President Obama did not actually see Osama bin Laden get shot, the CIA director said Tuesday.
It was not possible for Obama to see that moment, but the president was able to immediately verify his death through other means, CIA Director Leon Panetta said in an interview.
Panetta revealed that the president and his team, who were at the White House monitoring the raid on the al Qaeda leader's Pakistan compound, did not know what was going on for 20-25 minutes during the raid. But he said that a military officer's use of a code word confirmed bin Laden's death.
The White House had previously been coy about exactly how much Obama and his national security team were able to see during the raid.

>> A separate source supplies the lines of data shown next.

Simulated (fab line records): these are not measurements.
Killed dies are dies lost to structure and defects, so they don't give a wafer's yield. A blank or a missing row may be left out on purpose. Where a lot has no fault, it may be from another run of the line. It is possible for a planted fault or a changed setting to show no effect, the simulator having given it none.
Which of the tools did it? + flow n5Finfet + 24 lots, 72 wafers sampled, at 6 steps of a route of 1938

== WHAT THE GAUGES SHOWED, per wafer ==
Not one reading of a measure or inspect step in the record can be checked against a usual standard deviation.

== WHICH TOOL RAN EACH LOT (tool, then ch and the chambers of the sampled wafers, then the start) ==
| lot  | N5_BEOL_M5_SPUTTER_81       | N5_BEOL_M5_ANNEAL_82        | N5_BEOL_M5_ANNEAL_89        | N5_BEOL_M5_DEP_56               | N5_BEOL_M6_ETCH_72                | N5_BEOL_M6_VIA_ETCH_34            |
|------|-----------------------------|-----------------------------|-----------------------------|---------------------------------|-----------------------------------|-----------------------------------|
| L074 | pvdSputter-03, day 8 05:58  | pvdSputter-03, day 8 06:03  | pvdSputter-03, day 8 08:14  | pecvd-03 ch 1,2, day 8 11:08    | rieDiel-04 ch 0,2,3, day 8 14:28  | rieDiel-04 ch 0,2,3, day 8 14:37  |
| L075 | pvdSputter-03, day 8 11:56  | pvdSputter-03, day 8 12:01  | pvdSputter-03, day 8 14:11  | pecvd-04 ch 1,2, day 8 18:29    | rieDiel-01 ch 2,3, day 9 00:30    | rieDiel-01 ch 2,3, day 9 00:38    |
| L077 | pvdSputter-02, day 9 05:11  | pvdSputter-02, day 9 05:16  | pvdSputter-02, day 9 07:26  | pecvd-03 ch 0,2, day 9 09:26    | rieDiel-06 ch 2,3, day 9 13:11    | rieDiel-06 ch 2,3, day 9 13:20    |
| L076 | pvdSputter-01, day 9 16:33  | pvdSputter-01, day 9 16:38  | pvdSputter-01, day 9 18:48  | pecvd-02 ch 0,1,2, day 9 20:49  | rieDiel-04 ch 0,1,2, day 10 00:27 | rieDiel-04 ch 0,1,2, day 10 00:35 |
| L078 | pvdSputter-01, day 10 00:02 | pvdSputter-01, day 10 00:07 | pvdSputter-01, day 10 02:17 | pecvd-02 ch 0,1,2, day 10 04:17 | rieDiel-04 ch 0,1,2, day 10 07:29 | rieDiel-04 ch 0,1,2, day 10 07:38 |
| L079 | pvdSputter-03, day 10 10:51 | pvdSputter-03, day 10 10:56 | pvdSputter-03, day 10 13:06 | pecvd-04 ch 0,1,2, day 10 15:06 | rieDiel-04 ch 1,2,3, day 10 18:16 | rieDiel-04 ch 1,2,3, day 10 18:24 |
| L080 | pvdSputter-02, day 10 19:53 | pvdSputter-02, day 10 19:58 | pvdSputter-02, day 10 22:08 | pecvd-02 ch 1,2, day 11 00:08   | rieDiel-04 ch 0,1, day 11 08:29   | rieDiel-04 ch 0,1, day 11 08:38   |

Asked during a press briefing on Monday if they could hear shots fired, Obama's counterterrorism adviser, John Brennan, only said, "We were able to monitor the situation in real-time."
Referencing the fact that U.S. forces were not certain that bin Laden was at the compound when they arrived, Brennan called Obama's decision to raid the compound one of the "gutsiest" by a president in recent memory.
"Once those teams went into the compound, I can tell you that there was a time period about of almost 20 or 25 minutes that we really didn't know just exactly what was going on," Panetta said Tuesday. "There were some very tense moments as we were waiting for information."
The White House is also debating whether or not to release photos of bin Laden's body or video of the attack or burial to prove to any skeptics, especially in the Muslim world, that bin Laden is dead.
Panetta said that Obama knew that bin Laden had been killed once Joint Special Operations Command chief Vice Adm. William McRaven, who oversaw the raid, gave the signal "Geronimo."
"But finally Adm. McRaven came back and said that he had picked up the word 'Geronimo,' which was the code word that represented they got bin Laden," he said.
Panetta said that the Navy SEALs carried out the attack so fast that, "To be frank, I don't think [bin Laden] had a lot of time to say anything" to U.S. forces.